Of mercy, as it relieves the miseries of the soul. AFTER the consideration of justice, that of mercy is to follow and the proper object of mercy being misery, it will be requisite, in order to the explaining of this virtue, to consider what those human miseries are which it relates to, and what are the particular acts of mercy which belong to them. Now the miseries which men are liable to in this life are reducible to these heads: first, either they are such as do affect their souls; or, secondly, such as do affect their bodies.

I. The miseries which do affect the souls of men; which may all be comprehended under these five heads: 1. Sorrow and dejection of mind. 2. Errors and mistakes in matters of lesser importance. 3. Blindness and ignorance in things of the greatest moment. 4. Malice and obstinacy of will in destructive and mischievous courses. 5. Impotency, or want of power to free and recover themselves of them.
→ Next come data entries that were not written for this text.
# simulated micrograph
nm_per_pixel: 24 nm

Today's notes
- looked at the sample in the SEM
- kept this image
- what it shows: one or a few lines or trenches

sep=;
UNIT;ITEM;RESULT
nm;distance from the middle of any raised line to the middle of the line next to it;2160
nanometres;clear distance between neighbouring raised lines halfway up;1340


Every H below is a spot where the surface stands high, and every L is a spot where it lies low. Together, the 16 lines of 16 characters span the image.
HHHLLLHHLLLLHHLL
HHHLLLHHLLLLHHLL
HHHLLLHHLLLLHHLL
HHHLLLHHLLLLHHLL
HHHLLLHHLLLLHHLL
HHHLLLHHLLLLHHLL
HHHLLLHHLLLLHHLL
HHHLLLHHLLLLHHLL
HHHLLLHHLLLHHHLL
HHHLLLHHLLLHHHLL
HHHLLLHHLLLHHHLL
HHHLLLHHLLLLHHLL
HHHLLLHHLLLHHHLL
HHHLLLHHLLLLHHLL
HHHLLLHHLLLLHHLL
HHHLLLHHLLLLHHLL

1. One of the miseries which affect men's souls is sorrow and dejection of mind, which, like a consumption in the body, preys upon the soul, dispirits

its faculties, and renders them faint and languid in all their operations. By sorrow of the heart, saith Solomon, the spirit is broken, Prov. xv. 13. And indeed sorrow is that sense of the soul by which it feels and perceives its own miseries, and without which it could no more be affected with calamitous things, than iron is with the blows of the hammer. This is the sting by which all sad accidents do wound and inflame our spirits, and with which the least trifle in the world can make us miserable in the most prosperous state, and turn all our enjoyments into wormwood. Sorrow therefore and dejection of mind being the point and edge of all our miseries, is upon that account a most proper object of mercy; whose peculiar province it is to ease and relieve the miserable. Whensoever therefore we do converse with the sorrowful and dejected, the law of mercy requires us to do what we can to support and relieve them; and that first by sympathising with them, by sharing their griefs, condoling their sorrows, and pitying their calamities, or, as the apostle expresses it, Rom. xii. 15. by weeping with those that weep; which upon the first breaking out of great sorrow is the properest remedy we can administer. For when a passion is in its rage and fury, it is no more to be pacified with reason and discourse, than the northern wind is with a lecture of consolation; and till it hath tired itself a while with the transports of its own rage, to endeavour to check it with arguments would be as vain an attempt, as to dam up the cataracts of Nile with a hurdle; which, instead of suppressing their violence, would but cause them to roar the louder, and to swell and break forth into more impetuous torrents.

The best course therefore that can be taken at present is to humour and gratify the passion by condoling with it the calamity which caused it. For as the fiercest creatures are most easily tamed by gentle management, by soothing and stroking, and being kindly treated; so the best expedient to mitigate violent sorrows is to soothe and indulge them, till their violence is abated; to conform ourselves to them, and mingle our tears and lamentations with them. And accordingly we find that to be pitied and condoled is a real ease and comfort to the miserable; and that so far as we partake with other men's griefs, we do translate them out of their breasts into our own: so that by sympathising with them, we take part of their sorrows from them; which, like dimensions, may be so divided by us, as to become at least insensible, if not indivisible. Wherefore, since it is not the tears of their own eyes only, but of their friends' eyes too, that do exhaust the current of their griefs; which falling into many streams will run more peaceably, and by degrees contract themselves into narrower channels; it is an act of mercy that we owe to the sorrowful to condole and sympathise with them in their afflictions. And not to do so, or, instead of that, to be either insensible of their sorrows, or to take no other notice of them, but to mock at and deride them, is a certain argument of a cruel and barbarous temper. And as we ought to sympathise with them in their sorrows, so, when they are capable of it, we are obliged by the laws of mercy to use our best endeavour to support and comfort them under their heaviness, as the apostle exhorts, 2 Cor. i. 4. sometimes by lessening and extenuating their affliction,

sometimes by applying to them the consolations of religion, sometimes by representing to them the evil of immoderate sorrow, and sometimes by diverting them with innocent pleasantry and cheerfulness. For sorrow diverts the mind from all comfortable thoughts, and, like a black perspective-glass, represents all objects mournfully and tragically: so that unless others will have mercy on it, and thrust comforts into its mouth, it will have no mercy on itself, but sit pining and languishing under incessant grief and discontentedness. Wherefore, to cheer and comfort dejected and sorrowful minds is both a great and a necessary act of mercy; as on the contrary, for any man causelessly to afflict and grieve another, to add weight to his sorrows, and wormwood to his gall, and take pleasure in his griefs and vexations, is not only inhuman, but diabolical: for to rejoice in the afflictions, and recreate with the sorrows of the miserable, is the blackest character that can be given to a devil.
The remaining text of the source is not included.